The 90's were a minefield of attitude and anthropomorphism, and Japanese developer Irem's Rocky Rodent, or as it was known in Japan, Nitro Punks: Might Heads (alert: much better title), was one of the worst offenders.
Like all 90's videogame protagonists, Rocky's personality seems to have been picked at random from a dartboard labeled "ATTITUDE." Your main goal in the game is to rescue restaurateur Pie Face Balboa's daughter from the mafia in exchange for an all-you-can-eat buffet; and your main weapon in the game is hairspray, which you use to style your hair into one of four predictably outrageous hairdos.
So while Irem may have cranked out another failed Sonic clone with no future, the real losers are Sega, for not realizing how awesome a game about Sonic having to fight off all of his 90's doppelgangers would have been.
Way back when, children's entertainment didn't have to be educational. It didn't even have to make sense. If you had a bucket of slime, you had a Nickelodeon show. Boogerman took that formula and went a step further. I can picture the meeting at Interplay: "What do 8-year-old boys like?" "Superheroes & grossing out girls." "Great, what if there was a superhero whose powers were all things that grossed out girls." Boom: Boogerman. He is the best at burps and farts.
But Interplay went a step further. They wanted to get the maximum amount of FPMs (farts per minute) out of their game. They made everything gross. You're not fighting cleanliness, little girls or anything that would make sense. You're fighting farts with farts. The final boss is a taller version of you with the same booger-powers. It's not clear why you're fighting him at all, except possibly to make your little sister throw up.
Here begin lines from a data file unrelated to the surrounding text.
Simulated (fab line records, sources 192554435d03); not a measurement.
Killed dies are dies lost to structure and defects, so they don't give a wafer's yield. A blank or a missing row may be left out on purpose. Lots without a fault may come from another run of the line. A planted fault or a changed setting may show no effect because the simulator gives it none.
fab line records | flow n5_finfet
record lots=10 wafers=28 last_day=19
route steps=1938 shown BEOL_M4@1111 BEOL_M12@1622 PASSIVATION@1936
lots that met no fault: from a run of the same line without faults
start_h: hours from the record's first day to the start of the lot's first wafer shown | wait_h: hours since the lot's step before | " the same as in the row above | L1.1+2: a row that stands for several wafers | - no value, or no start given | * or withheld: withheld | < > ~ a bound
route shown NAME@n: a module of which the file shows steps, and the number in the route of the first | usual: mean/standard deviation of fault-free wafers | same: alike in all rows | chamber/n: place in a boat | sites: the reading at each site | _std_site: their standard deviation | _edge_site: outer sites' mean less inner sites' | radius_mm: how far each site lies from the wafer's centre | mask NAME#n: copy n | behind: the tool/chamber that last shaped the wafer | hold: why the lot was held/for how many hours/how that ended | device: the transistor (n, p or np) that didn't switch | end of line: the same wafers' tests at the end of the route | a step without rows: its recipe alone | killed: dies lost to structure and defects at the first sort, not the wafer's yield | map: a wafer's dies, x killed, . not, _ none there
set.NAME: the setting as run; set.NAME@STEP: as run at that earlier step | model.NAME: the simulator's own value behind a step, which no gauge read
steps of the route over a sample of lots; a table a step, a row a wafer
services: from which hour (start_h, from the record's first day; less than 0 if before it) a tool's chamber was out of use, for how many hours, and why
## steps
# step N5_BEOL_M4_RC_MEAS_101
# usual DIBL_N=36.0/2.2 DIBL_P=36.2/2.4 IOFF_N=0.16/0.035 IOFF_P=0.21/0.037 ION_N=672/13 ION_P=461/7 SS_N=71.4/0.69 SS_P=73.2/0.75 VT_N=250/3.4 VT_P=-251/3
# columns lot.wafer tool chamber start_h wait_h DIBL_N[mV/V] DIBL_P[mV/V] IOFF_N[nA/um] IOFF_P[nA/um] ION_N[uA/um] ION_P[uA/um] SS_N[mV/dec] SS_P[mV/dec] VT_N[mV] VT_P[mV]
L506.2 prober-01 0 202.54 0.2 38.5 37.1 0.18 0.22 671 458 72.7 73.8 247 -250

To be fair, it worked. When I was nine and I heard about Boogerman, I was like "Oh hell yes." Then I played it. Even back then the gross-out factor wasn't enough to overcome wonky controls and boring level designs. Boogerman's only other appearance was in Clayfighter 63 1/3. He was featured as Earthworm Jim's rival, which makes sense. Earthworm Jim was a creative, funny, well-made game. I can see why Boogerman would want to kill him.
If the artistic goal of the 1990's was to invent Sonic the Hedgehog only worse and two years late, then Tengen is Michelangeo and Awesome Possum Kicks Dr. Machino's Butt is their Sistine Chapel. Not only is it another Sonic knock-off (a crowded category on this list), but it tries to shoehorn in an educational message (strike two) about recycling (strike three). This is a game about collecting empty cans & bottles instead of gold rings. It combines all the fun of trash collection with the environmental impact of playing videogames.
The graphics are terrible, the design is insipid, and Awesome Possum's digitized voice sounds like it's coming out of a robot's butthole. The game even stops being a platformer occasionally and just asks you depressing questions about the environment. Each questionnaire takes place in front of council of endangered species, which makes you wonder: if these guys are organized enough to interrogate a possum about deforestation, they should be smart enough to team up & maul some loggers to death.
This game was such a pathetic attempt at making environmentalism fun, each copy came with a hemp necklace and an apology note. For the record, it's way easier to brainwash kids if you hide your message inside a game they might play more than once. As both a mascot and an advocate, Awesome Possum backfired horribly: the only message this terrible game left children with was the subconscious desire to drive a burning Hummer over a styrofoam crate full of barn owls.